INCOME, DISTRIBUTIONS AND REINVESTMENT
 
INCOME AND DISTRIBUTIONS
 
     The net annual income per Unit will depend primarily upon the amount of
dividends declared and paid by the issuers of the Securities and changes in the
expenses of the Fund and, to a lesser degree, upon the level of purchases of
additional Securities and sales of Securities. There is no assurance that
dividends on the Securities will continue at their current levels or be declared
or paid.
 
     Each Unit receives an equal share of monthly distributions of dividend
income. Because dividends on the Securities are not received at a constant rate
throughout the year, any income distribution may be more or less than the amount
then credited to the Income Account. Dividends payable to the Fund are credited
to an Income Account, as of the date on which the Fund is entitled to receive
the dividends, and other receipts are credited to a Capital Account. A Reserve
Account may be created by withdrawing from the Income and Capital Accounts
amounts considered appropriate by the Trustee to reserve for any material amount
that may be payable out of the Fund. Funds held by the Trustee in the various
accounts do not bear interest. Subject to the Reinvestment Plan, the Monthly
Income Distribution for each investor shall consist of an amount, computed
monthly by the Trustee, substantially equal to one-twelfth of the investor's pro
rata share of the estimated annual income to the Income Account, after deducting
estimated expenses. There is no assurance that actual distributions will be made
since all dividends received may be used to pay expenses.
 
     An amount equal to any capital gain net income (i.e. the excess of capital
gains over capital losses) recognized by the Fund in any taxable year will be
distributed shortly after the end of the year. In order to meet certain tax
requirements the Fund may make a special distribution of income, including
capital gains, to holders of record as of a date in December. Proceeds received
from the disposition of any of the Securities which are not used to make the
distribution of capital gain net income, for redemption of Units or reinvested
in additional Securities will be held in the Capital Account to be distributed
on the next succeeding distribution day.
 
                                       6
<PAGE>
REINVESTMENT
 
     Income and principal distributions on Units may be reinvested by
participating in the Fund's reinvestment plan. Under the plan, the Units
acquired for investors will be either Units already held in inventory by the
Sponsors or new Units created by the Sponsors' deposit of additional Securities,
contracts to purchase additional Securities or cash (or a bank letter of credit
in lieu of cash) with instructions to purchase additional Securities. Purchases
made pursuant to the Reinvestment Plan will be made without sales charge at the
net asset value for Units of the Fund. Under the Reinvestment Plan, the Fund
will pay the distributions to the Trustee which in turn will purchase for the
investor full and fractional Units of the Fund at the price determined as of the
close of business on the distribution day and will add the Units to the
investor's account and send the investor an account statement reflecting the
reinvestment. The Sponsors reserve the right to amend, modify or terminate the
reinvestment plan at any time without prior notice. Investors holding Units in
'street name' should contact their broker, dealer or financial institution to
determine whether they may participate in the reinvestment plan.
 
FUND EXPENSES
 
     Estimated annual Fund expenses are listed in Part A of the Prospectus; if
actual expenses exceed the estimate, the excess will be borne by the Fund. The
Trustee's annual fee is payable in monthly installments. The Trustee also
benefits when it holds cash for the Fund in non-interest bearing accounts.

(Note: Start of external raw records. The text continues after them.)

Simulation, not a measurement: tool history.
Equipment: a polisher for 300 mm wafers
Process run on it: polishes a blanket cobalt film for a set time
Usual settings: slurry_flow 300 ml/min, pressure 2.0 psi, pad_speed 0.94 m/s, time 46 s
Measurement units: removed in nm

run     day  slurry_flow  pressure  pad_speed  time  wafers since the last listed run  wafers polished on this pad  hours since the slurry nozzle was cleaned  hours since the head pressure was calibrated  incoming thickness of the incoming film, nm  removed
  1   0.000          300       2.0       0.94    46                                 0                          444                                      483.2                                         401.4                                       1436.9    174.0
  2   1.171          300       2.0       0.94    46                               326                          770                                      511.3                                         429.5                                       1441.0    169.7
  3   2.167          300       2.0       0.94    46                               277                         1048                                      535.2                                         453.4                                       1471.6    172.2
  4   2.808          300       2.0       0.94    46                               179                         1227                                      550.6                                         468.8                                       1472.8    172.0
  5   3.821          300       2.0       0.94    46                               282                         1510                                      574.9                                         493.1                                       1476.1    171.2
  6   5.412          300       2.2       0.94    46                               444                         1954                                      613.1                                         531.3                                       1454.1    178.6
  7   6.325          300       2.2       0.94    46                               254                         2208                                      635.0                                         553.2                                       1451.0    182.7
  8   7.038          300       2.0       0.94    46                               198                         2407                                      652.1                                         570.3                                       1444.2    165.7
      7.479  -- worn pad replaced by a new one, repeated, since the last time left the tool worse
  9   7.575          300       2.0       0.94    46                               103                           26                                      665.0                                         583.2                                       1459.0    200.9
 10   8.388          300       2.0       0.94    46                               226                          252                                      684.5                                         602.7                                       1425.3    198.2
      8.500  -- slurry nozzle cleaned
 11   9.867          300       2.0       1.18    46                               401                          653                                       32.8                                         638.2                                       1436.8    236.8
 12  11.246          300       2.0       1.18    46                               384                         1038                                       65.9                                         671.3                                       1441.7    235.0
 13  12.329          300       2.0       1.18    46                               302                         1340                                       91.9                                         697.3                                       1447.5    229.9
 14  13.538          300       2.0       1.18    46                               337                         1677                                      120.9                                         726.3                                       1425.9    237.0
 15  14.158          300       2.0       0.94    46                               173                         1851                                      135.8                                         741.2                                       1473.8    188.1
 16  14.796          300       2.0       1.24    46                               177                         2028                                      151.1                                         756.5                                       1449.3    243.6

Possible additional charges include Trustee fees and expenses for extraordinary
services, costs of indemnifying the Trustee and the Sponsors, costs of action
taken to protect the Fund and other legal fees and expenses, Fund termination
expenses and any governmental charges. The Trustee has a lien on Fund assets to
secure reimbursement of these amounts and may sell Securities for this purpose
if cash is not available. The Sponsors receive an annual fee of a maximum of
$0.35 per 1,000 Units to reimburse them for the cost of providing Portfolio
supervisory services to the Fund. While the fee may exceed their costs of
providing these services to the Fund, the total supervision fees from all Series
of Equity Income Fund will not exceed their costs for these services to all of
those Series during any calendar year. The Sponsors may also be reimbursed for
their costs of providing bookkeeping and administrative services to the Fund,
currently estimated at $0.10 per 1,000 Units. The Trustee's and Sponsors' fees
may be adjusted for inflation without investors' approval.
 
     Defined Asset Funds can be a cost-effective way to purchase and hold
investments. Annual operating expenses are generally lower than for managed
funds. Because Defined Asset Funds have no management fees, limited transaction
costs and no ongoing marketing expenses, operating expenses are generally less
than 0.25% a year. When compounded annually, small differences in expense ratios
can make a big difference in your investment results.
 
TAXES
 
TAXATION OF THE FUND
 
     The Fund intends to qualify for and elect the special tax treatment
applicable to 'regulated investment companies' under Section 851-855 of the
Internal Revenue Code of 1986, as amended (the 'Code'). Qualification and
election as a 'regulated investment company' involve no supervision of
investment policy or management by any government agency. If the Fund qualifies
as a 'regulated investment company' and distributes to Holders 90% or more of
its taxable income without regard to its net capital gain (i.e., the excess of
its net long-term capital gain over its net short-term capital loss), it will
not be subject to Federal income tax on any portion of its taxable income
(including any net capital gain) distributed to Holders in a timely manner. In
addition, the Fund will not be subject to the 4% excise tax on certain
undistributed income of 'regulated investment companies' to the extent it
distributes to Holders in a timely manner at least 98% of its taxable income
(including any net capital gain). It is anticipated that the Fund will not be
subject to Federal income tax or the excise tax because the Indenture requires
the distribution of the Fund's taxable income (including any net capital gain)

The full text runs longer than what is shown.